Issue Brief: The Living Shorelines Act


Rising sea level and increased storm surges pose vital threats to coastal communities, including increased risks to human health and safety and damage to property, infrastructure, and ecosystems. Economic impacts include evacuation and emergency response costs, infrastructure repair costs, and in some instances community rebuilding costs. Using site planning and design that incorporates natural materials and nature-based systems, landscape architects play a critical role in helping coastal communities address the impacts of sea-level rise and increased storm surges, which are a result of our changing climate.

Background & Analysis

On December 1, 2017, Congressman Frank Pallone Jr. (NJ) introduced H.R. 4525, the Living Shorelines Act of 2017. The measure would promote the use of natural infrastructure to help protect coastal communities from the rising threats of climate change, including increased storm intensity and frequency, increased flooding, and sea-level rise.

Specifically, the measure would create a federal grant program to assist states, localities, and nongovernmental organizations in developing and constructing infrastructure projects that mitigate the effects of shoreline erosion by incorporating natural and organic materials such as wetland plants, aquatic vegetation, oysters and other shellfish, and native grasses, shrubs, and trees.

The bill would establish the Living Shorelines grant program administered by the National Oceanic and Atmospheric Administration. Priority will be given to projects that are to be conducted in areas where a natural disaster has occurred in the previous 10-year period. Recipients of grants will be required to monitor, collect, and transmit data on living shoreline projects and may use grant funds for these purposes.


Congressman Frank Pallone Jr. (NJ) and cosponsors.

Current Status

The Living Shoreline Act was introduced in the House of Representatives on
December 1, 2017, and was referred to the House Natural Resources Subcommittee on Water, Power, and Oceans, where it is awaiting further action.

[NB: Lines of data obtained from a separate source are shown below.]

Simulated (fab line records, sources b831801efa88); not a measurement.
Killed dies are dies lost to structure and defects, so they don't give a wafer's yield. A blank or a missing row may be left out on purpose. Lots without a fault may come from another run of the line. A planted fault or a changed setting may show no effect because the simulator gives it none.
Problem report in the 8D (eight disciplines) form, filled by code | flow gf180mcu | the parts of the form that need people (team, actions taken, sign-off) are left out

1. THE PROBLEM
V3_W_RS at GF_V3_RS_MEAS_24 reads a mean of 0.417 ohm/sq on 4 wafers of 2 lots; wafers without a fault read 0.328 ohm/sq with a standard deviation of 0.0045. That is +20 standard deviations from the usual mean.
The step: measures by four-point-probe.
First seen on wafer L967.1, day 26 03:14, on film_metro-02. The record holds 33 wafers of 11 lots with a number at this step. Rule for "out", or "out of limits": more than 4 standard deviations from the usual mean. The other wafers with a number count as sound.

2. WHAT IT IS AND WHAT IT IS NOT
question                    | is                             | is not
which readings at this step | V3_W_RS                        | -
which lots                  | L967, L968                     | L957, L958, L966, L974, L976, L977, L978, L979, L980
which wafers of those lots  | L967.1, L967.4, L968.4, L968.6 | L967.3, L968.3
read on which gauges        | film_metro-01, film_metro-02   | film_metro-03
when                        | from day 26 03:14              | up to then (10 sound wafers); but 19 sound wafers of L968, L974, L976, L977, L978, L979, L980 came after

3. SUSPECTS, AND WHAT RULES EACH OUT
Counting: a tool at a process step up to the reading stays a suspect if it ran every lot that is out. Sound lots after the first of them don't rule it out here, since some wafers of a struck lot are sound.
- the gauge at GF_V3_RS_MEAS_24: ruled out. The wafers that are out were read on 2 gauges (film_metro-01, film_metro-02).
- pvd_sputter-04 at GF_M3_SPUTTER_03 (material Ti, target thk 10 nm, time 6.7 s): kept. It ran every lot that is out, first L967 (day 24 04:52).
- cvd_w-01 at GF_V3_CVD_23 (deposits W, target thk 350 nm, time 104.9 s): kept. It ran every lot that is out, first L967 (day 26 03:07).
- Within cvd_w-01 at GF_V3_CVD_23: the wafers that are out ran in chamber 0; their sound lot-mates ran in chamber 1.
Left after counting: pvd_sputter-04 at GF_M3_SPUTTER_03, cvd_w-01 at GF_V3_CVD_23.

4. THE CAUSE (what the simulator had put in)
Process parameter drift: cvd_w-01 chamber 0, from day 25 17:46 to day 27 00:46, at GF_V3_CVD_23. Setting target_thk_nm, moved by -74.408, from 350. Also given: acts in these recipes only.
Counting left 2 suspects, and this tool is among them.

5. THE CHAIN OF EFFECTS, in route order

In the aftermath of major hurricanes and superstorms, including Hurricanes Harvey and Katrina, Superstorm Sandy, and others, the United States has invested hundreds of millions of dollars in evacuation, cleanup, and rebuilding efforts. The Living Shoreline Act will promote the use of nature-based systems and materials, which can help coastal communities address climate-related events and rebuilding efforts in a more resilient and cost-effective manner.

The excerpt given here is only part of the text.